Issued on • Modified
France to allow 40 wolves to be killed in 2018
Up to 40 wolves may be shot in France this year, the goverment announced on Monday when it unveiled a plan for the protected species that has failed to satisfy either conservationists or sheep farmers who regard the animal as a pest.
The wolf had died out in France by the 1930s but returned across the Alps from Italy in 1992.
Now it is a protected species and 360 have been counted in France, up from 292 in 2016.
The government has a target of 500 by 2023.
But wolves are believed to have killed nearly 12,000 sheep in 2017, a rise of 2,000 on the previous year, so they are hated by many farmers.
Conditions for compensation
Breeders receive compensation for any livestock killed but the new plan has restricted the right to farmers who have taken at least two of the recommended measures - trained dogs, enclosure or night-time protection, electric fences and shepherds - to protect their flocks.
That change has prompted protests, including from about 20 MPs in the ruling Republic on the Move party who represent constituencies in affected areas.
An open letter addressed to President Emmanuel Macron and Prime Minister Edouard Philippe and signed by 450 people, including 24 MPs, described the plan as "totally irresponsible and out of touch with reality" and concluded wolves and livestock cannot live together.
Farmers also object to the limits on how many wolves can be killed, fixed at 40 this year and 10 percent of the total population thereafter.

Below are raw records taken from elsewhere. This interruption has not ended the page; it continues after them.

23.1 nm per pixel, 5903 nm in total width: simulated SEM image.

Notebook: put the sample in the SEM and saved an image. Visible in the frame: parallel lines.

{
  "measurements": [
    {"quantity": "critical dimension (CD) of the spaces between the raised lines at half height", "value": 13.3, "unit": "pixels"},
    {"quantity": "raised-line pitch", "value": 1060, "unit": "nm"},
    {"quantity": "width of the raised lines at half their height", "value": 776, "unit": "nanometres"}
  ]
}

Farmers can shoot wolves if their flocks are attacked at any time by culls are only allowed in clearly defined areas where there have been a number of attacks between 1 September and 31 December.
For all the opposition from the wolves' enemies, the plan has also drawn criticism from their friends.
"Once again the wolf is a victim of a lack of political courage," a statement by four NGOs declared.
The government "is continuing to treat the wolf as a pest" and threatening its long-term survival by authorising shooting without proof that it is effective, animal protection group Asppas said.
Admitting that scientific knowledge of the animal is limited, the plan proposes new studies should be carried out to find out how effective culls are, what its effects on the ecosystems are and to look into interbreeding with dogs.